When I change the elements of the source code in scanLargeArray, test fails when the element is more than 1 million, so who can tell me why? thanks very much!!
It works fine in my tests for reasonable values of numElements. What are you changing?
Since the maximum number of thread blocks in one dimension of a grid in CUDA is 65535, and each thread block processes 512 elements, that means the max numElements is 33553920. If you run more than this you will get a kernel launch failure.
However you can get TEST FAILED even before that. Because the code uses single-precision floats, you are limited by the precision of the floating point mantissa. The mantissa is 23 bits but you get one implicit bit for free, for an effective 24 bits of mantissa. 2^24 = 16777216. Since we initialize the input array to all 1s, if you add more than 16777216 values you will exceed the precision.
If you run in debug mode, you will see the following message printed out by the CPU “computeGold” function when it detects that single precision is exceeded.
“Warning: exceeding single-precision accuracy. Scan will be inaccurate.”
Similarly, if you change the input values so they use more than one bit each, then you will more quickly exceed single precision. For example, if you just use rand() and take all 32 bits, then you can add 16777216 / 32 = 524288 values before you run out of precision and start accumulating errors. If you also scale the random values so they have a large range, then you may introduce errors sooner.

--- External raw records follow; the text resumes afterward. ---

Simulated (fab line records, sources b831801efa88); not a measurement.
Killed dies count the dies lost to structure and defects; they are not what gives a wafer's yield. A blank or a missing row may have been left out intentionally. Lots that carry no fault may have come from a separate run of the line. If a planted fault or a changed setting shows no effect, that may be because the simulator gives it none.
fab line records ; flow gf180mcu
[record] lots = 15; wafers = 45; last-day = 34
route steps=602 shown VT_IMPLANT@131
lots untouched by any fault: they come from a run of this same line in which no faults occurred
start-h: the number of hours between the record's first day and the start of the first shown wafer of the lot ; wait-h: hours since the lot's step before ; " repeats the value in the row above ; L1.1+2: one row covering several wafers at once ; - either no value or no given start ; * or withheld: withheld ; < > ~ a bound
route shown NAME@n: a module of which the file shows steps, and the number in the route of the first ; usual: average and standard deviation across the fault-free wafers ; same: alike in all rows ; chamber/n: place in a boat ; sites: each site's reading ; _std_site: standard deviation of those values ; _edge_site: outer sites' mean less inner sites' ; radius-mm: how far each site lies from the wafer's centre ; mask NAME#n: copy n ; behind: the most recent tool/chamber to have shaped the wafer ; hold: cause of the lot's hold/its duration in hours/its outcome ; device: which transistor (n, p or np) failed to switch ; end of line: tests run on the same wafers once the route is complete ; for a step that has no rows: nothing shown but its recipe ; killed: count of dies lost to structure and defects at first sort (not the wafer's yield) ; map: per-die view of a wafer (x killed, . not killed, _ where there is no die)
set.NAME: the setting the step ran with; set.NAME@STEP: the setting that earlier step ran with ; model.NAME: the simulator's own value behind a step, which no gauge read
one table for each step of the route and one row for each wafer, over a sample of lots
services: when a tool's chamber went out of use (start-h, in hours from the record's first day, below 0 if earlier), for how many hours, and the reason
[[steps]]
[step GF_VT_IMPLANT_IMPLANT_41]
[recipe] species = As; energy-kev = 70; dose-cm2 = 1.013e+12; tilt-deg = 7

If you want to scan integers, you can convert the code to use int or unsigned int and then you will have a full 32 bits of precision, which means you should be able to scan about 128M 32-bit integers before getting errors.
Hope this helps, and let me know if there is some other error you are seein.
Thanks for your replying :)
I have changed the float to int and I have another question now…
In my computer when I use the sample code for the prefix, it tells me that the CPU time for scanning a 20 million large array is 128ms but I write another simple code for computing that, it just takes me 40 ms when I use gcc -O2 to compile it. So why???
So anyone can tell me why :(
The CPU implementation included with scanLargeArray is included for checking correctness of the GPU implementation only. It is by no means the most efficient implementation of scan – you can probably do much better yourself (as you have). This is not intended as a CPU vs. GPU benchmark.
Thank you very much for answering my previous questions.
I have two more quick questions. I will really appreciate your answers:
- From the Programming Guide given by NVIDIA, I cannot figure out what configuration of the number of blocks and the number of warps per block, is the best configuration for the best performance per multiprocessor or per processor.
For example, in your scanLargeArray code, you use 256 threads per block, however, why choose 256 instead of other numbers? What is the relationship between the number of threads per block and the number of multiprocessor and the number of processor per multiprocessor?
Suppose I want to process 10Million integer prefix sum, what number can you imagine could be one of the best configurations to get the best performance?
- When you did you prefix sum, did you note any other more efficient algorithms? Could you please give me some hint about those?
Thank you very much! You are my god! Anyone is very welcome to answer my above questions! Thank you all!